A S C R A P B O O K O F S O L U T I O N S F O R T H E P H O T O G R A P H E R
Enhancing the enjoyment of taking pictures with news that matters, features that entertain and images that delight. Published frequently.
7 September 2016
With all the amazing technology streaming at us this morning from Apple's Special Event, we thought we'd dish up a little visual poetry with a tribute to the lowly rag. Where would we be without the rag?
The rag in any artist's studio is cousin to the brush. There may be just one rag or a pile of them. An artist's rag may be clean or blotted like a canvas. It may be brand new or shredding with age.
It may come in handy to absorb a color laid down too thick or too bright or too dark. It may be just what you need to absorb excess water from the brush. It will even humbly answer the call to clean up when what can be done has been done.
The iPhone 7 Plus that Apple introduced today is no rag. With both a faster wide angle and a new telephoto lens its ISP performs digital zoom unlike any digital zoom before it.
And with an improved processor twice as fast as that of the iPhone 6, it can nimbly edit Raw files in Lightroom mobile.
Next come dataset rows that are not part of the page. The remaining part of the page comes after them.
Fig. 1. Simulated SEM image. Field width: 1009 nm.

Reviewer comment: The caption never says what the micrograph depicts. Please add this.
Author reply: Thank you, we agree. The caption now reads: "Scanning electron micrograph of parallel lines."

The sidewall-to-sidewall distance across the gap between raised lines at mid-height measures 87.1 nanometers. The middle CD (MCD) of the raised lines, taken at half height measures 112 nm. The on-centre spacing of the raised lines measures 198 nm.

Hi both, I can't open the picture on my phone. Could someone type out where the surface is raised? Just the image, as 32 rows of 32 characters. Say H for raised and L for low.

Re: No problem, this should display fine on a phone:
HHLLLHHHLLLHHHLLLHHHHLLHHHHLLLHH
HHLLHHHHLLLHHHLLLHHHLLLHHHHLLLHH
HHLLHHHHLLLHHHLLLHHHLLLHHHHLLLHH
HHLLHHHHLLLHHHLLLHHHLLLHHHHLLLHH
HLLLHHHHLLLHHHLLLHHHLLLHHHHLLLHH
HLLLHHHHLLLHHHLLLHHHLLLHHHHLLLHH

Then there is the new Portrait mode, which can recognize the people in the picture and mask them to blur just the background, leaving the faces sharp.
As Apple's Phil Schiller said, it can show you that effect in real time, as you frame the image. But, he was a little too excited when he said no dSLR can do that. Any dSLR with a Depth of Field Preview button can do it.
Apple always seems to be able to turn the page to a new chapter that we turn to with excitement. There is a trick to that. It's knowing when to stop.
The French artist Eugène Delacroix explained it in his Journal:
Experience and, more especially, confidence in one's strength give to talent the assurance that it has done all it could do. Only the mad or the impotent torment themselves about attaining the impossible. The superior man knows how to stop: he knows he has done what it is possible to do.
When you have done all you can, you reach for the rag. And there it rests, waiting to do what only it can do.
By then you have already begun thinking about the next challenge, the next chapter, the next brush stroke. Because that has just become possible.